A strong rally that lifted Wall Street from last week’s multiyear lows has investors pondering whether the worst is now over for the stock market battered by its worst bear market in decades.
Some analysts say the savage selloffs over the past weeks have effectively established a “bottom” for the stock indexes, although others say a rebound will be hard to maintain with confidence weak and recession likely.
The Dow Jones Industrial Average rose 4.74 percent in the week to Friday to end at 8,852.22, coming back from its worst week in history that produced a dizzying 18 percent drop.
The broad-market Standard & Poor’s 500 index gained 4.60 percent to 940.55 after its 18.2 percent slide in the prior week.
The technology-heavy NASDAQ composite posted a 3.74 percent weekly gain to 1,711.29.
Bob Dickey, analyst at RBC Dain Rauscher, said the roller-coaster action in recent sessions has in fact established a floor for the market.
The market’s bounce off its lows “was the most convincing bottoming pattern we have seen during the past six months and has increased our bullish opinion,” Dickey said in a note to clients.
John Hussman of Hussman Funds said those who follow market history see the latest woes as the kind of panic that has occurred before.
“The only thing we have to fear is the fearmongering of Wall Street itself,” he said in a research note.
“Investors will berate themselves for the panic they are now exhibiting. This, from an adviser that has adamantly argued for over a decade [with the exception of 2002 to 2003] that the stock market was strenuously overpriced,” he said.

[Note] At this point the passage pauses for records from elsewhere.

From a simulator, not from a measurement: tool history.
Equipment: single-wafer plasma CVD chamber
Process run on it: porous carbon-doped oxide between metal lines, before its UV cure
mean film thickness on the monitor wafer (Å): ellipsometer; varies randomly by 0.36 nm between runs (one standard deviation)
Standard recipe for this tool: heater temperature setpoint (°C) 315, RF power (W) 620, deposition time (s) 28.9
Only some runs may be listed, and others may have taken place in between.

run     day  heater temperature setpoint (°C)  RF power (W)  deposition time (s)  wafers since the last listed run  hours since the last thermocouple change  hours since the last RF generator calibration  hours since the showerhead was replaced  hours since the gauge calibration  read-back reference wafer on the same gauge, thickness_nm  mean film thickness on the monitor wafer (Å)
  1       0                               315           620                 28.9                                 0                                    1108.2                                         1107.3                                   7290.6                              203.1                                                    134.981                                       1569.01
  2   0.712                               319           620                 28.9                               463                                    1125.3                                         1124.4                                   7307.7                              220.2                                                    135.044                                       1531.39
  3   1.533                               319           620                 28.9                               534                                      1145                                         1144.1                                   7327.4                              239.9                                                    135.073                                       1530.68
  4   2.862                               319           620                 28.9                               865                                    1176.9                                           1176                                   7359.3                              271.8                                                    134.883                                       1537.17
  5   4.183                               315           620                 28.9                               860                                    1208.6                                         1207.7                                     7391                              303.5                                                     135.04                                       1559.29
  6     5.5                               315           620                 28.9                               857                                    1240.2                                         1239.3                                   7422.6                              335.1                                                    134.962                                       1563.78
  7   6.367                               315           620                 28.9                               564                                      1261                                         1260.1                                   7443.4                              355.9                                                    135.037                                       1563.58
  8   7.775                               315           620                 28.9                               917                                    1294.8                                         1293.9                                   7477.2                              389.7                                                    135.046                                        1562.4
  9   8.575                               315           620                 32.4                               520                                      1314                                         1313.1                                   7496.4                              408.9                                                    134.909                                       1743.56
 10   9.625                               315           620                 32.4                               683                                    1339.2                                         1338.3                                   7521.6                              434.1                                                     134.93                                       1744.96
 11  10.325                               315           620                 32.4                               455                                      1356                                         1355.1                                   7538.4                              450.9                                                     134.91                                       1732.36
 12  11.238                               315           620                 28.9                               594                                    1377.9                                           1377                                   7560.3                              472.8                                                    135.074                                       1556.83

But others say the stock market has not fully priced in the possibility of a prolonged US economic downturn or global recession, and that the odds for this have risen with data showing exceptionally weak consumer spending and manufacturing activity.
Joachim Fels at Morgan Stanley said the freezing of credit around the world has choked off economic growth and that it will take time to recover even with massive amounts of stimulus from government bailouts.
“While decisive fiscal, monetary and regulatory action is likely to prevent a 1930-style depression, we think that a recession in the industrialized world is still in the cards,” Fels said.
“Most of the damage pushing economies over the brink had already been done before the financial turmoil intensified in recent months, namely by declining house prices, the past tightening in credit conditions and the run-up in oil prices and inflation until the summer,” he said.
Kevin Giddis, analyst at Morgan Keegan, said some of the efforts by governments including the US$700 billion US rescue plan appear to be paying off, and that a recovery could be coming.
“There are a number of good happenings in the market,” Giddis said. He noted that Libor rates for interbank loans, one of the key markets frozen in the credit crisis, are falling, and that commercial paper for corporate funding appears to be coming back.
This means investors are gaining a bit of confidence and moving out of extremely safe assets like US Treasury bills, a positive sign for the market.
“More importantly, as the funds see trades and cash head their way, they in turn will begin to come off their money and invest in short-term instruments with confidence,” he said. “At that point, the circle of credit life will be complete and traders will return their focus back to the fundamentals.”
David Kastner, analyst at Charles Schwab & Co, said stocks appear cheap after the brutal selloffs, even taking into account a sharp slowdown in the economy and profits.
“The market appears to have priced in a fairly deep recession,” Kastner said.
Warren Buffett meanwhile said he is moving out of bonds and into stocks now even though there could be some more turbulence.
Buffett said he was following his advice to “be fearful when others are greedy and be greedy when others are fearful.”
“If you wait for the robins, spring will be over,” he wrote in the New York Times.
Bonds fell as investors turned to stocks. The yield on the 10-year Treasury bond increased to 3.938 percent from 3.861 percent a week earlier, and that on the 30-year bond climbed to 4.312 percent against 4.137 percent.